Continuing my posts on how to simply reproduce slides and negatives (see earlier post Scanning Black and White Negatives,) I thought I’d be brave enough to show you my awkward rig for using a film camera lens to reproduce a color slide or negative. If you haven’t got a macro lens zoom for your camera, this will allow you to get close enough to the slide to give you a high resolution image. I admit the rig looks rather flimsy here, but it actually works extremely well. You’ll need a screw mount lens (the tele photo works best for me, but a regular lens will too,) a light table, and in this case a couple of cardboard tubes @ 1.75 inches in diameter (these came from rolls of toilet paper.)
Cardboard tube and lens
The focus ring on a screw mount lens won’t operate unless it’s attached to a camera, however, it will allow you to move very close to an object to get it into focus without having to use the ring. Hold one up to your eye and move your other hand close until it comes into focus, and you’ll see what I mean. If you have a lens like these with an old film camera, you can use it with a digital camera to get the slide to fill up the whole frame of the picture. Without a macro lens you won’t be able to fill the frame with the slide image, which reduces the potential resolution. This rig will work with any type of camera.

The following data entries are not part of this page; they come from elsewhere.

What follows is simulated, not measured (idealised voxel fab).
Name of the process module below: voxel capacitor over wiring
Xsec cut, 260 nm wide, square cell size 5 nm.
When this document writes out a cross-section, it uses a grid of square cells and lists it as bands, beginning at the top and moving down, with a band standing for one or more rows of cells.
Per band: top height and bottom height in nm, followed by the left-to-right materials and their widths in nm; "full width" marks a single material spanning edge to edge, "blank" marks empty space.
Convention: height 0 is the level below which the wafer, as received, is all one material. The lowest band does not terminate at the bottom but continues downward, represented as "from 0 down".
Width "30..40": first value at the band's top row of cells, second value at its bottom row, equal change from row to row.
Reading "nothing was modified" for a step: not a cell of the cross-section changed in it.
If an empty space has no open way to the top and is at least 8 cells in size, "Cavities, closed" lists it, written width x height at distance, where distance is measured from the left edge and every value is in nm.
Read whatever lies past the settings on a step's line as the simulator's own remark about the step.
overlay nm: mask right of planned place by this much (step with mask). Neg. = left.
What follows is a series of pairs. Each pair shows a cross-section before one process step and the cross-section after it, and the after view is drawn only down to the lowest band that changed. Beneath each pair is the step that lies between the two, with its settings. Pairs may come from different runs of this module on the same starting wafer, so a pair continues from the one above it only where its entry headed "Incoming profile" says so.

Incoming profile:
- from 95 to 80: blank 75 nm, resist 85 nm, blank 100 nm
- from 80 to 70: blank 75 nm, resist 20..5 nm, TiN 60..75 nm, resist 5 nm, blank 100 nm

The first thing you need to do is determine how far from the slide the camera needs to be to get the slide into focus. I place the slide on the light table, hold the lens to my eye, and move forward or back until it comes into focus. A regular lens (such as my 49mm) needs to be about .5 an inch away, and the telephoto (mine is a Sigma Mini-Tele 135mm) is about 7 inches away. I take two pieces of tubing and tape them together at that height. I tape some thick paper sheets around the slide to mask out the light from the table except for the film area, place the lens on the tube and set it over the slide. Now I’m ready to shoot.
Lens placed on tube
I have two digital cameras, one is a 6MP fixed lens, the other a 10MP digital SLR. I actually prefer the 6MP camera in this case since the small lens opening fits on the screw lens opening more easily. I zoom the camera out to its highest optical setting (for this camera that’s a 3X zoom,) hold it steady to the lens on the tube, and take the picture. The flimsy tube is a tight fit to the slide, so an improvement would be a tapered tube that has a slightly wider bottom but still fits the lens at the top. A box that is high enough would also work if I cut an opening for the lens, but for now this will do fine.
Photographed slide example
In the photo above is an example of a slide taken a few years ago in San Francisco. Superimposed in the upper left corner is a shot made with the same camera as close as it allows me to get without this rig, and you can see the difference in sizes (Note: this image is reduced from it’s original size of 2803 x 1990.) The difference is between roughly a 1MP image and a 6MP image. Although most of these fixed lens digital cameras only save in JPG format, including mine, there are some new ones out now that also support RAW and have a larger color sensor for better quality files.